I've also been working all this time, bit by bit, on learning to better my photography.  I've been told (by sources that I really admire and appreciate) that my skills have vastly improved.  Part of that was due to purchasing a new-to-me camera last summer.  Part of it was due to buying a couple of how-to manuals that stressed that the main thing about learning to be a better photographer involves taking a TON of photos - then deleting most of them.  Thanks to the digital age, this isn't as painful as it sounds.  The majority of it is due to just getting my rear in gear and getting the camera out as often as possible, even for seemingly random and unexciting shoots.

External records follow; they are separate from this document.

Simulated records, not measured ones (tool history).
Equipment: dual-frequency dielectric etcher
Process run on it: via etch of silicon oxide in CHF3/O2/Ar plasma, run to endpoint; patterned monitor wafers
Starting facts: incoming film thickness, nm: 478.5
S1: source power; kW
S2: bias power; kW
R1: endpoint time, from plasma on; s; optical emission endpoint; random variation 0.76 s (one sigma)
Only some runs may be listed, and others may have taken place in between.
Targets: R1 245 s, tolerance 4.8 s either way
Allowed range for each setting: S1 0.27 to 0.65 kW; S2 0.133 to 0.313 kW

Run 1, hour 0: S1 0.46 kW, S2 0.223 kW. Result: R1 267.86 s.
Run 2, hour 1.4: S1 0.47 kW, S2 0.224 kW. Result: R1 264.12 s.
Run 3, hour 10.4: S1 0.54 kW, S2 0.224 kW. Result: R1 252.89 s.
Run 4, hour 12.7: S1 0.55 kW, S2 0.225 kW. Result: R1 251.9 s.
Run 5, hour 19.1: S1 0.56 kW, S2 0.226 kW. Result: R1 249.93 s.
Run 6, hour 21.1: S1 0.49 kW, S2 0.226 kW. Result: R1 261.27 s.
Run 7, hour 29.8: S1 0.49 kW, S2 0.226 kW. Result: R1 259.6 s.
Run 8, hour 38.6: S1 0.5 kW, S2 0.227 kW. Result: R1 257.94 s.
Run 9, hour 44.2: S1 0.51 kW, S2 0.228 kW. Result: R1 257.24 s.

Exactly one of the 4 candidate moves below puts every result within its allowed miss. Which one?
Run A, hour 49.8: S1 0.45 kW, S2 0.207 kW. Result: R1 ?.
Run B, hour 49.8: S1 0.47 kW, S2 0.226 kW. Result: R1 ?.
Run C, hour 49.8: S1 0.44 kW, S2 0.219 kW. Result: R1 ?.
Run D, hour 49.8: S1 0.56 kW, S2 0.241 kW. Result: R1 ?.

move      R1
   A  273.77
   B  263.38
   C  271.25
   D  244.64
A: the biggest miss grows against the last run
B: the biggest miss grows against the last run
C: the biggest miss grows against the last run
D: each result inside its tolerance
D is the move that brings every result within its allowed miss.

Product shoots count, you know.

The writing, though - that took a back seat behind figuring out what, if anything, I was qualified to do outside the home should I be able to find work at all.  And then nursing my son back to health after he broke his foot in a motorcycle race.  And still working on sewing client jobs while trying to sort out the homemaker/employee/nursemaid thing.  Add in several recent deaths, both in the family and among friends.  In other words, Life happens.  I have missed writing - I think I just lost my mojo for awhile.  And I never really know if anyone is reading or not, other than by stalking my pathetic blog stats.  I figured that since this post so strongly related to my last post, it would be a good way to re-enter my little corner of the blogosphere.  So here is today's story:

I was approached recently by a booster parent of our high school's color guard team.  Every year, the team gets together and honors the soon-to-be graduating seniors and team captains by giving them a farewell luncheon with gifts, usually during what they call final retreat at championships.  This year, the girls had the idea to have replica outfits made for some stuffed bears to give to the seniors.  They chose the outfit they liked the best from one of the previous seasons, and asked if I could duplicate the dresses for the five bears.

It's not every day you get to practice draping skills on a stuffed animal.  But that's how the process starts.  The booster parent borrowed one of the original dresses; I then took some leftover draping scraps from my most recent foray into draping/pattern drafting (a wedding job that I might put in my next post) and proceeded to fashion the bodice for the bears.  This takes some effort and thinking - mostly trial and error - especially because the bears are so, well, squishy.  But that's actually a good thing, as my drafting mistakes are less evident because the bears have a tendency to give.  In a squishy way.

Draping the front bodice, while someone whispers sweet nothings in her ear...or gossips.  You never know with bears.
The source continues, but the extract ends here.